NeurIPS 2020

Community detection using fast low-cardinality semidefinite programming



Review 1

Summary and Contributions: The paper presents a new local-search algorithm for the problem of community detection in social networks under the modularity objective. The idea to relax the discrete step in the local-search process with a continuous-type step in a space represented by low-cardinality vectors. This gives a continuous solution which is then used as an initialization for a standard local-search phase. The proposed method is more efficient than a full-blown SDP relaxation, while improving empirically the performance of state-of-the-art local-search methods.

Strengths: 1. The problem of community detection in social networks (or other graphs) is extensively studied and relevant to the NeurIPS community. 2. The proposed method, including the local-search step and the rounding step, is quite interesting and, to my knowledge, original. 3. The empirical evaluation shows that the method improves significantly the state-of-the-art local-search algorithms.
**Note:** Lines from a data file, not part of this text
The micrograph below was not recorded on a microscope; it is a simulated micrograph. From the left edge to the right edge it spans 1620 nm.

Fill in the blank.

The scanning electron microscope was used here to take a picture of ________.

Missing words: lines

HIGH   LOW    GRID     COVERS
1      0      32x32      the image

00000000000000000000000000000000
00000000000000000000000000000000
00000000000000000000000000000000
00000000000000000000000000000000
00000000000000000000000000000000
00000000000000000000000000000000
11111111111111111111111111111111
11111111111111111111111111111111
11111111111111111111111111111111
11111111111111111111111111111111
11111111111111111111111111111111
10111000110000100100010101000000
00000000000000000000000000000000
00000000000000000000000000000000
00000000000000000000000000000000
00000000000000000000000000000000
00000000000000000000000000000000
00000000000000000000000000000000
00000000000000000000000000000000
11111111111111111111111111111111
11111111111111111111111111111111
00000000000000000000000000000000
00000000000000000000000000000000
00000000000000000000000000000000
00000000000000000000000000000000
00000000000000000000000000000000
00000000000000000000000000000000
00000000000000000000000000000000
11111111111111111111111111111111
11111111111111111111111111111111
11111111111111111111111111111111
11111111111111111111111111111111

Weaknesses: 1. The main weakness is that the proposed method is only a heuristic and there is no theoretical analysis to support the good empirical results.

Correctness: To the best of my understanding the claims and the method are correct. The empirical methodology is sound and presents a convincing case.

Clarity: The paper is relatively well-written.

Relation to Prior Work: To my knowledge the related work is discussed adequately, and the contributions are clearly identified.

Reproducibility: Yes

Additional Feedback: Post rebuttal: I thank the reviewers for their response.


Review 2

Summary and Contributions: The paper considers the problem of partitioning the nodes of a graph in k sets to maximize the number of edges that are between the vertices of the same set. The author call it the modularity maximization problem. Similar problems such as correlation clustering etc have been studied in the literature. The paper gives a higher dimensional version of the local search algorithm and shows, empirically, the bound it constructs are close to bounds from SDP. Moreover, the solution returned is able to escape local minima that are usually found in local search procedures that have been studied for the problem. The authors also show connections to low rank SDPs etc.

Strengths: The authors give a new (non-convex) relaxation for the problem and show that it can be solved (to a local maxima) faster than solving the SDP but, empirically, gives similar results. Moreover, these solutions can be used to obtain feasible solutions of the problem. The main novelty is the new non-convex relaxation and its empirical usefulness.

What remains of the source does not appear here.